Dominic cooked a couple of weeks ago. He made scallops mornay with an unfortunate amount of lemon. This is a fairly major event, given that he rarely fronts and up until recently seemed kind of uninterested in daily life.
Unfortunately, he didn’t clean up. If he has to be a mostly-gay-guy can’t he at least be stereotypically neat? We had a huge squabble over it. I realized that I have come to some new level of acceptance because when I walked into the kitchen and found a mess my reaction was not whathappenedohmygodIlosttimewhatdidyousay The End Is Nigh but: why didn’t you clean up the fucking kitchen and why did you have to use three pots?

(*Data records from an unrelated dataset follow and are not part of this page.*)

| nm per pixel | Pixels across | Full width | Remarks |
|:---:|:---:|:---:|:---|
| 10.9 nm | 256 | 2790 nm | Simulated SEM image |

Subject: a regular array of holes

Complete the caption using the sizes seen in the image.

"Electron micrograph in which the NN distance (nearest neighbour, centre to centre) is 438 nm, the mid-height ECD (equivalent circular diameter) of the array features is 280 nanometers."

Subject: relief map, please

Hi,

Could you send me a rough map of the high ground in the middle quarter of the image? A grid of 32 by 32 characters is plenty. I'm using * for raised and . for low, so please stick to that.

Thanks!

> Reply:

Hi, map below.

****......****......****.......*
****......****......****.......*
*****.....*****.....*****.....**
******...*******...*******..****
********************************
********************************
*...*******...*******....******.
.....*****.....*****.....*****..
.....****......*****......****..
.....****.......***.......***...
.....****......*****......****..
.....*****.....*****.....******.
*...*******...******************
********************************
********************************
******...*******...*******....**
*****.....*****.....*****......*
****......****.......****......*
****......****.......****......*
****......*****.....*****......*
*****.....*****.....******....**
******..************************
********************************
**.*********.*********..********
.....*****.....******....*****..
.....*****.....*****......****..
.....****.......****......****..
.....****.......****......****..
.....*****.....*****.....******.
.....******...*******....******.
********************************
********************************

He mostly laughed at me. Which is – good. Really good.
Food seems to be almost our marker for staying grounded in the present. The best sign that people are enjoying life in the now is that they start to appreciate food in some way. This might mean trying to get around the no-Cheeze-Whiz edict, or it might mean trying to make scallops Mornay. I have pretty much fully bought into what Lyr was/has been/will be getting at with her book, in that food is a basic connection to the body and to nature in some mystic way, and it seems that I’m not atypical of the system in that.
And breast feeding Noah is a lot like that too: a basic love-food-comfort-warm-mnn connection. And soon – at 6 months and not much before, on the advice of our family doctor who’s watched us struggle with various food sensitivities and a few full-blown allergies – we will be introducing Noah to food. And wow, won’t that be something else. It really will.






As one of this system’s “mostly-gay-guys,” I sympathize with Dominic. All the fun is over once the cooking is done! I hate washing up, myself.
It’s true, too, what Lyr theorizes. Food is a mystical thing. I believe this very deeply. Her book sounds right up my alley.